No analogies, no metaphors. This model is based off the excellent paper Defining, Measuring, and Managing Technical Debt by Ciera Jaspan and Collin Green. The findings come from the Engineering Productivity Research Team at Google based on five years of company-wide engineer surveys. This post is largely copied verbatim from the paper. Full credit to the authors.
Tech Debt is omnipresent and nebulous. We narrow it to only refer to the detrimental: Technical Debt or un-necessary complexity which hinders our work.
What is exactly is hindering us? Below are ten categorisations that emerged through engineering surveys at Google. I’ve amended these slightly.
- Migration is needed or in progress: This may be motivated by the need to scale, due to mandates, to reduce dependencies, or to avoid deprecated technology.
- Migration was poorly executed or abandoned: This may have resulted in maintaining two versions.
- Documentation: Information on how your project works is hard to find, missing or incomplete, or may include documentation on APIs or inherited code.
- Testing: Poor test quality or coverage, such as missing tests or poor test data, results in fragility, flaky tests, or lots of rollbacks.
- Code quality: Product architecture or code within a project is not well designed.
- Dead/abandoned code: Code that was replaced or superseded but not removed.
- Bit rot: The codebase has degraded or not kept up with changing standards over time. The code may be in maintenance mode, in need of refactoring or updates.
- Team lacks necessary expertise: This may be due to staffing gaps and turnover or inherited projects.
- Dependencies: Dependencies are unstable, rapidly changing, or trigger rollbacks.
- Release process: The rollout and monitoring of production needs to be updated, migrated, or maintained.
Breaking down the term Tech Debt into categories allows us to talk about the actual problems systems are facing. Through discussions and surveys we can pinpoint areas of high leverage to improve.
Ok, but we have a really old monolith with a lot of technical debt that the organisation has complained about for years ..
Defying some expectations, engineers do not select all of them! (Fewer than 0.01% of engineers select all of the options.) In fact, about three quarters of engineers select three or fewer categories. It’s worth noting that our survey does not ask engineers “Which forms of technical debt did you encounter?” but only “Which forms of technical debt have hindered your productivity?”

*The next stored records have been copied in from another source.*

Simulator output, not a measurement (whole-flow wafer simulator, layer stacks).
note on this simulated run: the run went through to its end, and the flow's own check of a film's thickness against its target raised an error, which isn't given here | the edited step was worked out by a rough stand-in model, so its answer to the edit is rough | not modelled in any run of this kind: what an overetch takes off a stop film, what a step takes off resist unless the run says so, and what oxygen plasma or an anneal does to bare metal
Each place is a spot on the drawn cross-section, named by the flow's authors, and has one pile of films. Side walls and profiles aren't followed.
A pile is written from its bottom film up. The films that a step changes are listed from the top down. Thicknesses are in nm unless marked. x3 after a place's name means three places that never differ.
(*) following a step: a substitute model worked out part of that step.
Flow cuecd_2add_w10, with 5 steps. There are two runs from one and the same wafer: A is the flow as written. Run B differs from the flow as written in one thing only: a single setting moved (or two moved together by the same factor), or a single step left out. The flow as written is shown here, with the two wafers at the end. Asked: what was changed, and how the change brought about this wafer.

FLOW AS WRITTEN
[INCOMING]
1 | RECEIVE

This simple model allows us to talk about our systems in a meaningful way. We can ask engineers which of the problems they face. The paper has a huge amount of detail and nuance. Read: Defining, Measuring, and Managing Technical Debt.
In a later podcast the authors were asked around objective measures (engineering metrics) that could be used to measure technical debt:
That was where that research started from was like, let’s see if we can have a logs based metric that agrees with the survey data that says this is roughly where tech debt is at in the code base. Unfortunately, that did not work as we would’ve hoped. I don’t think it’s impossible in the future, but I think the metrics that exist right now in both within Google and outside of Google, just aren’t really representing technical debt. Things like the number of to-dos does not accurately represent how people think about technical debt. Number of lint errors I know is another one I’ve heard people talk about is like, “Oh, if you’ve got a lot of lint errors is tech debt.” Well, not really. That doesn’t correspond with engineers perceptions either.
We did look at a wide variety of measures and we didn’t find anything useful. I don’t think that means that it’s impossible that there are measures out there. I think we need to keep exploring. That’s a place where there needs to be more research.
To learn where technical debt is, talk to engineers who work on the systems. To learn how technical debt is changing over time, run a survey with the categorisations above.